It was, according to Amnesty International, the deadliest attack in the history of Boko Haram.
Similarly, in 2013, two years earlier, the same military was reported to have burnt down at least 2,000 houses anf killed not less than 200 lives in Baga in a deadly reprisal following the killing of one of their own by Boko Haram who it believed, were shielded by the village people.
As a result of the two incidents, the federal government of Nigeria had come under intense criticism both locally and internationally for what was described as a combination of inaction, heavy-handedness of the military and cases of human rights violations.
For about three years, the fish market, as well as other fishing activities, had been closed. Roads linking to the place was also blocked and residents of the community, including non-indigenous people who came from various parts of West Africa for trade had to flee.
Historically, this was not the first time Kukawa suffered similar destructions, arguably as a result of its location at crossroads and abundant resources.
About a century ago, Rabi Fadl'Allah, a warrior bent on building his own force-based empire, with collaboration from another revolutionary who wanted to be recognized as the prophetic 'Mahdi', Hayatu, overran the capital and forced the rulers out.
Rabi, from there, extended his influence to other communities, while the El Kanemi ruling dynasty was left with an empire on the run--a mobile empire.
His militaristic desire for expansion, came in collision with European colonial interest, whose firepower took him out in an encounter in Dikwa in 1900.
Kukawa however survived the Rabi experience and in the course of time, re-emerged as a major business hub under the colonial administration (c. 1900 - 1960), becoming one of the 774 local governments of Nigeria and part of Borno stste.
Like the previous case, it has so far shown a great promise of revival.
Kukawa Central Market, destroyed by Boko Haram and deserted for over two years with no activity taking place, has now shown much hope for revival--even as the bullets spread all over the walls, the fallen roofs, and the locked shops hold a sad memory of what it went through.
The hope is not just in the efforts made at rebuilding it by the local government authorities under caretaker chairman, Habib Kekeno, it is rather seen in the eyes of market men and women who refused to be broken by a senseless war and, with reassuring smiles, returned to their businesses.
'It is not our doing, but we have survived it; like we have been protected last time, we are very much confident God will protect us again in case of similar attack and should it be our end, we are ready for it', Mal. Ali Bulama, a 61-year old trader in the market explained why he was back to his business.

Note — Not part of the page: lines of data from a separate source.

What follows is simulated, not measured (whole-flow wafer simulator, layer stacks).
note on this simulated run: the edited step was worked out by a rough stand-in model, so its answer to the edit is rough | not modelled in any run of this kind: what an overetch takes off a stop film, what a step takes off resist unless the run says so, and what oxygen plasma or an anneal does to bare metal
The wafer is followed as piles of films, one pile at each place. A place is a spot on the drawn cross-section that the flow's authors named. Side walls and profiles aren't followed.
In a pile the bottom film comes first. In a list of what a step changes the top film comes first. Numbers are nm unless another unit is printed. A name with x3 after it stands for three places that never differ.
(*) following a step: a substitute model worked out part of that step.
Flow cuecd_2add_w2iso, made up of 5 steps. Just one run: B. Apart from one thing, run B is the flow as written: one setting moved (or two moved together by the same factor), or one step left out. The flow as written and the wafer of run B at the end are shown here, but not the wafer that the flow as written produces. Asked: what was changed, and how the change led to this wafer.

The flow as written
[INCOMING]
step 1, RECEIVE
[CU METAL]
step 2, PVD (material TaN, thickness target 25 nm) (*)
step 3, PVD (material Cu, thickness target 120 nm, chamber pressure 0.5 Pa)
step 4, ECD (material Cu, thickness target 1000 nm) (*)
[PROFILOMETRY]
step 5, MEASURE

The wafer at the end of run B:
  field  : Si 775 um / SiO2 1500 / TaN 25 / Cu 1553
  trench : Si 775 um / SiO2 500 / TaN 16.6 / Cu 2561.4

Aji Masta Central Primary School, where the chairman said he had his primary education over two decades ago, also closed since the 2014 attack, hosts a group of selfless young men who organize basic literacy education every evening for the community, perhaps in the absence of full flown formal education.
It still adds to the story of hope, resilience and valor--more than anything, it is as if it is a mockery of Boko Haram who claims to be fighting a war against education.
Baga fish market, one of the biggest fish markets in West Africa, also officially reopened August 1, represents the mark of a healing community.
YERWA EXPRESS NEWS (YENews) who was at the market on Thursday, August 17, for an assessment establishes that Baga is, for a start, capable of producing N1.4 billion worth of fish monthly.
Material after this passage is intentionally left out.